Cruise Controls
Norwegian Cruise Lines will take you from Miami to St. Kitts but not, say, from Seattle to San Francisco. That's because a century-old law prohibits foreign-owned passenger liners from traveling from one American city to another unless they pay a $200-per-passenger fine. (Riverboats that operate along the Mississippi River are exempt from the law.)
Some members of Congress would like to change the 1886 Passenger Services Act, which was originally intended to keep Canadian shippers from dominating business along the Great Lakes. Sen. Strom Thurmond (R-S.C.) is the principal sponsor of the Cruise Tourism Act of 1997 (S. 803), which he believes would help Charleston compensate for jobs lost from the closing of the city's naval base. Elected officials from other port cities, led by San Francisco Mayor Willie Brown, along with businesses that benefit from tourism, have lined up behind the changes.
And for good reason: A study prepared for the California Department of Commerce suggests that U.S. port cities lose as much as $1 billion a year in business from potential cruise takers. Since 1980 the passenger cruise industry has expanded by nearly 8 percent a year, with even faster growth coming from the short two-to-three-day hops that would be ideal for trips between, say, Baltimore and New Orleans or Seattle and Anchorage.
Even though the last domestic ocean liner was built in 1951, maritime unions claim that relaxing the restrictions would stifle a revival of the domestic ocean liner industry. Unions are instead calling for Congress to directly subsidize potential builders of cruise ships, each of which costs around $350 million.

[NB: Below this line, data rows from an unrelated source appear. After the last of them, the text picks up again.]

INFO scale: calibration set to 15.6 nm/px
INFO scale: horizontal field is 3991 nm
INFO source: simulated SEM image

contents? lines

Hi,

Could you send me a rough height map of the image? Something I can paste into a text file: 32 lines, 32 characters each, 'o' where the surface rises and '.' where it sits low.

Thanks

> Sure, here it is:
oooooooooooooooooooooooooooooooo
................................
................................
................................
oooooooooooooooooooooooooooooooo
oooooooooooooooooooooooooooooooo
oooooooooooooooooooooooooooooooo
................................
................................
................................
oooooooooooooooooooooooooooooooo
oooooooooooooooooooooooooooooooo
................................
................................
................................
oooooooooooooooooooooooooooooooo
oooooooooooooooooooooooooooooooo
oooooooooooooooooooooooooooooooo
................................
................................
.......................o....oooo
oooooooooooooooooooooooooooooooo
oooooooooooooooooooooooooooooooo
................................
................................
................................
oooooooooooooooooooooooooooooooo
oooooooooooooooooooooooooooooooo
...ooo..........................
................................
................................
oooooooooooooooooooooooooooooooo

The Maritime Trades Department of the AFL-CIO has been strong-arming Democratic legislators who might otherwise be sympathetic to reforms. For instance, during Senate hearings, South Carolina's Fritz Hollings, a Charleston native, brazenly suggested to Thurmond's subcommittee that permitting foreign cruise liners to more easily service domestic ports would somehow compromise passenger safety.
The full Senate may consider the bill before the end of 1997.